The guest speaker at Sunday school was - let's just call it like it is - a freaking badass.
She has three kids under five. She went to Harvard and works at Stephen's. She has worked with refugees in Africa. She has studied in Indian ashrams. She knows my new orthopod friend from book club - we bonded over that before class started.
She told a little of her story. She studied hard, and got to her goal, only to realize that her goal sucked. So she learned about centering prayer. The Catholics dug it up, it's like Buddhist meditation, but the Episcopal's have been responsible for knocking it out of the ballpark lately. There's a place of silence on Chenal Valley Road, called the House of Prayer, inviting anyone from any faith to worship. She knows the people that started it. She shared a little of her own hardships in life - we all have them, and it gave her street cred. So when she asked us to meditate in silence for five minutes, we were all, albeit somewhat reluctantly, game.
"Here's what I do. I just meditate in silence. Once we start, sounds that are happening that we all aren't aware of will come into focus. The clock ticking. Someone walking by outside the door. Our job is to let all that go. I use a word - my word is Jesus. But it isn't like a chant. It's more like a word to ground me when my mind is wandering - thinking about the grocery list or what I'm going to do about dinner. It centers me."
We started. One of the founders of the group pulled out her mediation app and set if for five minutes. A gong went off, and there we went.
Last week, our guest speaker was a gritty divorce lawyer who was also a healer and a practitioner of Qigong. She was amazing. After everyone left, she told me I held all my stress in my lower back. So I told her about my premature pregnancy and having to find a chiropractor to move again. Then she looked me straight in the eye.
"You have had some major emotional trauma lately. Your lungs are fine, but you have pleuritis. What happened?"
I told her about New Year's Day. "It was one week ago to this hour. I'm walking a lot on the treadmill, doing as much yoga as I can, trying to open things up because I feel closed and shut down and sick. Monday and Tuesday were hell, but I feel like I'm back in the game."
"Can I tell you about a mediation that can help you? When you breathe in, breathe white light. Make it hot. Not so hot that it causes pain, but hot enough to burn that shit out. You've got to burn it, or it will never go away."
So when a gong sounded this week, and our five minutes were over, we shared about our experiences. Some said - "That five minutes seemed like thirty." Others said, "that was the hardest thing I've ever done in my life."

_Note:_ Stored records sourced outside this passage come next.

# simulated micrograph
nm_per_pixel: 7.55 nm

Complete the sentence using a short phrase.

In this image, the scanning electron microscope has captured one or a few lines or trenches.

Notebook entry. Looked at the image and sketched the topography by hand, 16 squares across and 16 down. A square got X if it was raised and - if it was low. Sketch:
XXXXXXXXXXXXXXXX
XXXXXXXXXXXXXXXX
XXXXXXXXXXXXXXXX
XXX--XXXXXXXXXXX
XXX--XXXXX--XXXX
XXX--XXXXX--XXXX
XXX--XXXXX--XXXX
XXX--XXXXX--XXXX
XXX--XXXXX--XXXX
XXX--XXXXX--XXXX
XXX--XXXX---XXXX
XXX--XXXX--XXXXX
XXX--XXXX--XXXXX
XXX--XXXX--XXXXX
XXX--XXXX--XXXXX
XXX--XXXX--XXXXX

I said, "When I was a teenager, I had bad stomachaches. A counselor once told me when I got them I should lay down and breathe. Pretend I was breathing in white healing light, and target it to my stomach. Then breathe out the pain - make it a color. I chose red. It helped - the breathing, the color imagery. My five minutes seemed like one second. I used color imagery - used white light to target not physical but spiritual pain. It felt like it was working."
Guest speaker: I love that. It doesn't have to be a word - imagery can work too. I've heard of some people that use imagery in their centering prayer. It's been great to be here. I've never been asked to share, and speak about this before. This is a first for me, I hope not a last.